I have previously written about relationships and the cardinality of the relationship. Now is a good time to explain the two types of tables we deal with every day in a reporting data model; Fact and Dimension table. In this article, I will explain what a Dimension table is, and examples of it, and how it can be created. Although examples of this article are all using Power BI and Power Query, the basics of modeling are valid regardless of the tool that you use. If you heard about Dimension and have no idea what it is, or if you haven’t heard about it and you want to build a data model for reporting, this article is what you need to read. If you like to learn more about Power BI, read Power BI book from Rookie to Rock Star.
There is no prerequisite for this article. However, I highly recommend you to read below articles beforehand;
Two Types of Tables
In a reporting data model, there are two types of tables. Before I go further on this, I have to point out that there is a big difference between a data model build for a transactional or operational system, compared to the data model build for a reporting system. In this article, we are focusing on a data model for reporting systems, If you want to understand why it is different from transactional data models, read this article. In a reporting data model, we have two types of tables; Fact table, and Dimension table;
A Fact table is a table that keeps numeric data that might be aggregated in the reporting visualizations.
A Dimension table is a table that keeps descriptive information that can slice and dice the data of the fact table.
The definition above, although correct, can lead to creating heaps of different type of tables and calling those a Dimension or Fact table. You do need to understand where and how a Dimension table can be created, what are rules of thumb for creating such a table, and what is a good dimension, and what is bad. and that is what I’m focusing on this article.

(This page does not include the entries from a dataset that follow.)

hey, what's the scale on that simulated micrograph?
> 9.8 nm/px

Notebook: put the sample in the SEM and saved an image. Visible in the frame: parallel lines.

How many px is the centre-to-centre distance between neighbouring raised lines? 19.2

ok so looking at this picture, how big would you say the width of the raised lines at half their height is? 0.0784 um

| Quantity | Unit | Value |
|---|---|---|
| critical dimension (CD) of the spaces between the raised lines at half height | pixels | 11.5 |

A Type of Field: Descriptive
A Dimension table is a table that has descriptive information, which is or can be used for slicing and dicing. A Dimension table has fields that are descriptive. Descriptive fields can be of datatype text, date and time, or even a number. Let’s have a look at some examples;
The table below is a table full of information about customers, and they are all text data type information;
This is a Dimension table because you use the data of this table mainly in visualizations like this:
Most of the times, you use values from this table in an axis or legend of a chart of visualization, but not as values. (You might use these as values in the table visual, but that is an exception, table visual, will show you everything). In the screenshot above, the value is SalesAmount (coming from a different table), and it always sliced and diced by a field from the Customer table; Gender, EnglishEducation, Lastname, etc. That brings us to the first part of the definition of the dimension table;
Fields from a Dimension table are always used for slicing and dicing data of other tables (either through filters or slicers, or through axis or legend of the same visual), We call these fields, Descriptive fields.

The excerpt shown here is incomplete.